Saturday, November 22, 2008
Memories of Mum and gardening
Memories of Mum and gardening
All her life, mum loved gardening. Together with dad, they grew vegetables and fruits at the back section of the house, and lovely flowers and orchids in the front garden. We enjoyed the fruits of their green thumb. They had their meticulous way of getting rid of pest. Using a toothbrush to remove the aphids and other buds rather than spraying the poisonous inorganic pesticides. Before organic farming was popular, they were already practicing it.
Just before Mum turned sixty, she moved to her new house in the Gold Coast of Australia. I visited her that summer from New Zealand with my two year old daughter, D. It was a beautiful hot summer, and Mum and Dad did their own landscaping and set up a big vegetable garden at the back section of the garden. Mum told me that D could only say one word," Share! Share!" Whenever D wanted to borrow mum's gardening tool, share was the word she used.

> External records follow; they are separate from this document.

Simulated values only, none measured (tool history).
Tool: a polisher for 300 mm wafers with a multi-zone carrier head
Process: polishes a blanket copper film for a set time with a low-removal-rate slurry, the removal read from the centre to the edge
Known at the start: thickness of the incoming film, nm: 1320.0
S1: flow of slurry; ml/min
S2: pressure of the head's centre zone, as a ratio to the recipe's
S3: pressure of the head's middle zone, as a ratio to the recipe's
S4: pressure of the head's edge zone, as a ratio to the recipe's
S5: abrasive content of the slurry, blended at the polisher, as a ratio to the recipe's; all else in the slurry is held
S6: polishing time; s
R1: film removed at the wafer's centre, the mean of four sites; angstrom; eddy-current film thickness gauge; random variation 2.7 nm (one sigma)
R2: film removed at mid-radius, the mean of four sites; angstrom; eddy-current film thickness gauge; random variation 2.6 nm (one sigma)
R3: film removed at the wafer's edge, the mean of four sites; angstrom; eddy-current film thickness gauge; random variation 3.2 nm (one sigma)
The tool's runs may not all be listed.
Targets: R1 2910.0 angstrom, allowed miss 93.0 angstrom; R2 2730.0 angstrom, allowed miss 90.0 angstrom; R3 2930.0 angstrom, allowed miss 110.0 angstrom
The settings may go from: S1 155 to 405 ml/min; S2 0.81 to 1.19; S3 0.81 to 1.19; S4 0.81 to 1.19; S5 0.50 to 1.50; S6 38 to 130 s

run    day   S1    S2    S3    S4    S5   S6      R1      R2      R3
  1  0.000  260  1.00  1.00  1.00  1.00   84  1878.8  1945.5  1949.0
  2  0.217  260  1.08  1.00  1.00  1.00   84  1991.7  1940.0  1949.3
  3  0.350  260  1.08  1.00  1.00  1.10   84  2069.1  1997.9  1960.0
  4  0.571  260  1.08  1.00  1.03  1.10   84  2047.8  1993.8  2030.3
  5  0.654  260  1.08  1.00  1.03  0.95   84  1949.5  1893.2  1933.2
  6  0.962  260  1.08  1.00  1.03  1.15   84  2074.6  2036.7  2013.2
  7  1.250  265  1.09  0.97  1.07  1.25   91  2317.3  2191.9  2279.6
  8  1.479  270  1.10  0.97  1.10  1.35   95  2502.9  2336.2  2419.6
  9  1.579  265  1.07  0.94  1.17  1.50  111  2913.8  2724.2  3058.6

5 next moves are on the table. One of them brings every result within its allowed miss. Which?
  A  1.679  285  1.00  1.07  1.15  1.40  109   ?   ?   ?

Everyday we woke up early before it got too hot. Together, Mum, Dad and I would dig with our fork and shovel into the ground. It was arduous work digging into the what was once a beautiful lawn. Mum was tiny, and she depended on my bull strength to dig the lawn up to make way for her veg garden. I was born in the year of the horse according to the Chinese Zodiac. So I am born to life of hard slog even though my parents have spent lots of money for me to have my university education in Canada and New Zealand.
We found a choko vine, and mum nurtured and nourished it until it grew into a gigantic vine that grew and grew until it migrated to the neighbors' gardens. Dad built a trellis near the fence so the choko vine could grow supported by the diagonally structured wooden trellis.
Mum loved the choko plants. The fruits look like two palms holding together like praying, or according to her Asian interpretation, it is like a Asian way of greeting. We teased her about the neighbors complaining that her choko plants were invading their properties.
Mum said with a wink," No, my chokos are sending greetings to them."
The neighbors enjoyed harvesting the chokos in their garden that they have not planted and tended. Chokos cost quite a bit in the supermarkets. Who won't be delighted to have free chokos?
Alas, after all the hard work, mum died in an accident the next year. When I was digging her garden with her, little did I know that was the last time we would be gardening together.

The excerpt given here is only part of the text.